|The Development of High Performance Scientific Applications|
|William Shelton, Pacific Nothwest National Laboratory|
|Applications Faculty Candidate|
|Johnston Hall 338
May 03, 2012 - 10:45 am
The development of high performance applications on large-scale parallel architectures requires the close collaboration with the domain scientist, computer scientist and applied mathematicians. In this presentation I will describe the theoretical development and the numerical implementation of three first principles density functional theory methods based on multiple scattering theory that all achieved high performance (80-90% efficiency) via a multi-disciplinary approach. This work resulted in a number of high performance computing awards including several Gordon Bell Awards, Computerworld Smithsonian Laureate Award, and a Cray Gigaflop award. These methods represented new approaches and the ability to address scientific problems that were not treatable due their inherent complexity that required considerable computational resources rendering them untenable at that time on modern high performance systems.

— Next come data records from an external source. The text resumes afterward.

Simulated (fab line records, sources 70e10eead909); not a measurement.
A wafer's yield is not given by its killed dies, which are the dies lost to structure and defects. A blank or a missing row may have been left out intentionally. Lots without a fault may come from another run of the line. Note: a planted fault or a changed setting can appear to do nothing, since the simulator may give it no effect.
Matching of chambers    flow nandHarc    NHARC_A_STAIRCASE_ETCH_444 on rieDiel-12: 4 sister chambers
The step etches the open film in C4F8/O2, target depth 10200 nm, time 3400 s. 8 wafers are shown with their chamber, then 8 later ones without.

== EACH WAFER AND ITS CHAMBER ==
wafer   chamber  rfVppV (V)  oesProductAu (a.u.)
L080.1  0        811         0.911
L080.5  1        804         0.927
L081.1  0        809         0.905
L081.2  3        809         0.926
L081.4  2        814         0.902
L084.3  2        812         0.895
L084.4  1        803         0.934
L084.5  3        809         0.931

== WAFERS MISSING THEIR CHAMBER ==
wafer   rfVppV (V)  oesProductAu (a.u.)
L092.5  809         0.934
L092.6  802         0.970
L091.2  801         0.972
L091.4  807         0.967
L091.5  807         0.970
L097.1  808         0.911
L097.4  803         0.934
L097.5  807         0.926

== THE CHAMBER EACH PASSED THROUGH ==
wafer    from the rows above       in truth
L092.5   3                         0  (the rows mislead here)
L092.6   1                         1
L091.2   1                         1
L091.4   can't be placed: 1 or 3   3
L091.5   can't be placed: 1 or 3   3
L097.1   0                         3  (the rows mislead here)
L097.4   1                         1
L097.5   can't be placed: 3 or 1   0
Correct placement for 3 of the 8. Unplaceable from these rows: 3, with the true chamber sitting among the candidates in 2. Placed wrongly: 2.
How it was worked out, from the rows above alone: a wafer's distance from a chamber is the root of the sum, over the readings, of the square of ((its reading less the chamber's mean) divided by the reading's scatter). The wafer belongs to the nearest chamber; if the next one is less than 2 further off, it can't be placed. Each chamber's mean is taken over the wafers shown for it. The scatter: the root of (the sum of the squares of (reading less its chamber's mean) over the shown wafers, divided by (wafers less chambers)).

Dr. Shelton began his career in 1990 as National Academy of Sciences/National Research Council Postdoctoral fellow in the Complex Systems Theory Group at the Naval Research Laboratory. He then joined Oak Ridge National Laboratory as a staff scientist in 1992. Dr. Shelton was a group leader of the Computational Condensed Matter Physics group until 2001 and a Distinguished Senior Research Staff member of the Computational Chemical Sciences group prior to coming to EMSL in September 2010. He also spent a year during his Ph.D. studies at the University of Bristol in Bristol, England working with Professor Balaz Gyorffy. The main body of his work is in the general area of disorder systems, alloy theory and surface science where he has worked on incorporating magnetic and chemical disorder including point defects, such as vacancies and antisites in both materials and chemistry. Early in his career he worked superconductivity, magnetic multilayers, intermetallics and later he worked on surface science problems including recent investigations in Li-Air battery systems.